A car moving with constant acceleration covered the distance between two points `60.0 m` apart in `6.00 s.` Its speed as it passes the second point was `15.0 m//s.`
(a) What is the speed at the first point?
(b) What is the acceleration?
(c) At what prior distance from the first was the car at rest?

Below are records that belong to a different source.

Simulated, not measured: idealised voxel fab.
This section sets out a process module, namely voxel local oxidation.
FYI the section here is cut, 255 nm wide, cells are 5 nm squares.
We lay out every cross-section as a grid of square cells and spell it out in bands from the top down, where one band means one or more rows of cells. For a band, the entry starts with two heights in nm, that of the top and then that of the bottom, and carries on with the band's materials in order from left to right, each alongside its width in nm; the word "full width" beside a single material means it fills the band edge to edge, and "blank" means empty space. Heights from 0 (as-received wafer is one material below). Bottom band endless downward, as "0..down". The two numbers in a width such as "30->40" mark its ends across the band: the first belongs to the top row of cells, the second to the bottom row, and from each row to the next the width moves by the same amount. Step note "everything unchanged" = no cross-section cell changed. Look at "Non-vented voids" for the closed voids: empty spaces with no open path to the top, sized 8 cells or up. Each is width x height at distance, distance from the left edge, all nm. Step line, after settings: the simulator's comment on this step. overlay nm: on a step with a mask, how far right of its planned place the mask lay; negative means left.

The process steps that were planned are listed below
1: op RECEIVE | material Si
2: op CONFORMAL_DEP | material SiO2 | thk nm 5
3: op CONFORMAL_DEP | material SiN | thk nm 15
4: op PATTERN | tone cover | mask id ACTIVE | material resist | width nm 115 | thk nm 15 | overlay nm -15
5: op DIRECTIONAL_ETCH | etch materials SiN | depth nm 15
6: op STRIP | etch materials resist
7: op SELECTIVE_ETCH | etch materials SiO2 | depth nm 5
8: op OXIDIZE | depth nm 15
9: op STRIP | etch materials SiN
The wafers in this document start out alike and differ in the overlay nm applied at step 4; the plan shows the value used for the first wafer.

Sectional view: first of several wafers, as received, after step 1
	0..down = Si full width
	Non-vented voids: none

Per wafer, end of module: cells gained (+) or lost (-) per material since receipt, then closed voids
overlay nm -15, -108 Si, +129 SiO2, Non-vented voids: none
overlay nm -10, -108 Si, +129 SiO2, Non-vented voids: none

To solve the problem step by step, we will break it down into three parts as per the questions asked. ### Given Data: - Distance between two points, \( S = 60.0 \, \text{m} \) - Time taken, \( t = 6.00 \, \text{s} \) - Final speed at the second point, \( v = 15.0 \, \text{m/s} \) ### (a) Finding the speed at the first point (initial speed \( u \)): We can use the equation of motion: \[ S = ut + \frac{1}{2} a t^2 \] However, we need to first find the acceleration \( a \). We can use another equation: \[ v = u + at \] We will need to express \( a \) in terms of \( u \) and \( v \). From the equation \( S = ut + \frac{1}{2} a t^2 \), we can rearrange it to find \( a \): \[ a = \frac{2(S - ut)}{t^2} \] Substituting \( S = 60.0 \, \text{m} \) and \( t = 6.0 \, \text{s} \): \[ a = \frac{2(60 - 6u)}{36} \] \[ a = \frac{120 - 12u}{36} \] \[ a = \frac{10 - u}{3} \] Now substituting \( a \) into the equation \( v = u + at \): \[ 15 = u + \left(\frac{10 - u}{3}\right) \cdot 6 \] \[ 15 = u + 2(10 - u) \] \[ 15 = u + 20 - 2u \] \[ 15 = 20 - u \] \[ u = 20 - 15 = 5 \, \text{m/s} \] ### (b) Finding the acceleration \( a \): Now that we have \( u = 5 \, \text{m/s} \), we can substitute \( u \) back into the equation for \( a \): \[ a = \frac{10 - u}{3} = \frac{10 - 5}{3} = \frac{5}{3} \, \text{m/s}^2 \] ### (c) Finding the prior distance from the first point where the car was at rest: To find the distance \( s \) from the point where the car was at rest, we can use the equation: \[ v^2 = u^2 + 2as \] Here, \( v = 5 \, \text{m/s} \) (the speed at point A), \( u = 0 \) (the speed when the car was at rest), and \( a = \frac{5}{3} \, \text{m/s}^2 \): \[ (5)^2 = 0 + 2 \left(\frac{5}{3}\right) s \] \[ 25 = \frac{10}{3} s \] \[ s = \frac{25 \cdot 3}{10} = \frac{75}{10} = 7.5 \, \text{m} \] ### Final Answers: (a) Speed at the first point: \( 5 \, \text{m/s} \) (b) Acceleration: \( \frac{5}{3} \, \text{m/s}^2 \) (c) Distance from the first point where the car was at rest: \( 7.5 \, \text{m} \)